In 1884 Edwin Abbott Abbott published Flatland: A Romance of Many Dimensions, perhaps the first ever book that could be described as “mathematical fiction”. Ian Stewart, author of Flatterland and The Annotated Flatland, introduces the strange tale of the geometric adventures of A. Square.
Edwin Abbott Abbott, who became Headmaster of the City of London School at the early age of 26, was renowned as a teacher, writer, theologian, Shakespearean scholar, and classicist. He was a religious reformer, a tireless educator, and an advocate of social democracy and improved education for women. Yet his main claim to fame today is none of these: a strange little book, the first and almost the only one of its genre: mathematical fantasy. Abbott called it Flatland, and published it in 1884 under the pseudonym A. Square.

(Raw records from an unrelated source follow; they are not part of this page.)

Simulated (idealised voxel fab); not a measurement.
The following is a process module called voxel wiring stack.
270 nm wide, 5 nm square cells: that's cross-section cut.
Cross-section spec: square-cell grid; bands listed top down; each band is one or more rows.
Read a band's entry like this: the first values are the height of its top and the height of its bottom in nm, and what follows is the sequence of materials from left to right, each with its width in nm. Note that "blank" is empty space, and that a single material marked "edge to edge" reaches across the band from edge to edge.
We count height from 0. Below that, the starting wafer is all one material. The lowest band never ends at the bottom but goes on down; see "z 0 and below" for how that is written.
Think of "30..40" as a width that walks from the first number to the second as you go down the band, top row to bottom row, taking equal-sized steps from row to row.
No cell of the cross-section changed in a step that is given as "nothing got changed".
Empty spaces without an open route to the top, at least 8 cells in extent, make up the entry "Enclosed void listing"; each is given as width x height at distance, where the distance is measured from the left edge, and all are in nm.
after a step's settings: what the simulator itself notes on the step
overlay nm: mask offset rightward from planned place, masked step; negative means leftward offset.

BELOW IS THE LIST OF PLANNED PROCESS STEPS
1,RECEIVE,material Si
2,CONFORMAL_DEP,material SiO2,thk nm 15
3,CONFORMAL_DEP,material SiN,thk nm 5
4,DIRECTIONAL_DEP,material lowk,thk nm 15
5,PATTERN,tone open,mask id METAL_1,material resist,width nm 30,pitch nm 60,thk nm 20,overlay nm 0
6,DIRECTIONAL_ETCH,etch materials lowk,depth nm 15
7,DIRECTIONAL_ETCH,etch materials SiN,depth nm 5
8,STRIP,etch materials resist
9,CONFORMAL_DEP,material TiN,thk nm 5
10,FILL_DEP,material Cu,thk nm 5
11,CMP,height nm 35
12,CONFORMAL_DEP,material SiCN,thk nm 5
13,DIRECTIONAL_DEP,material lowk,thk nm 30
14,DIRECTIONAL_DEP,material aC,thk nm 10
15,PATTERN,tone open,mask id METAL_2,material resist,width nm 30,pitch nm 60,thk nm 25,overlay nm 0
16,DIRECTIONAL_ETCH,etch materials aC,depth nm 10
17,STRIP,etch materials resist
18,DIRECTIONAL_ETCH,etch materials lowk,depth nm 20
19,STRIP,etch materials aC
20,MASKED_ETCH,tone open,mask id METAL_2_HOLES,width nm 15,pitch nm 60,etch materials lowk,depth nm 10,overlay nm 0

On the surface — and the setting, the imaginary world of Flatland, is a surface, an infinite Euclidean plane — the book is a straightforward narrative about geometrically shaped beings that live in a two-dimensional world. A. Square, an ordinary sort of chap, undergoes a mystical experience: a visitation by the mysterious Sphere from the Third Dimension, who carries him to new worlds and new geometries. Inspired by evangelical zeal, he strives to convince his fellow citizens that the world is not limited to the two dimensions accessible to their senses, falls foul of the religious authorities, and ends up in jail.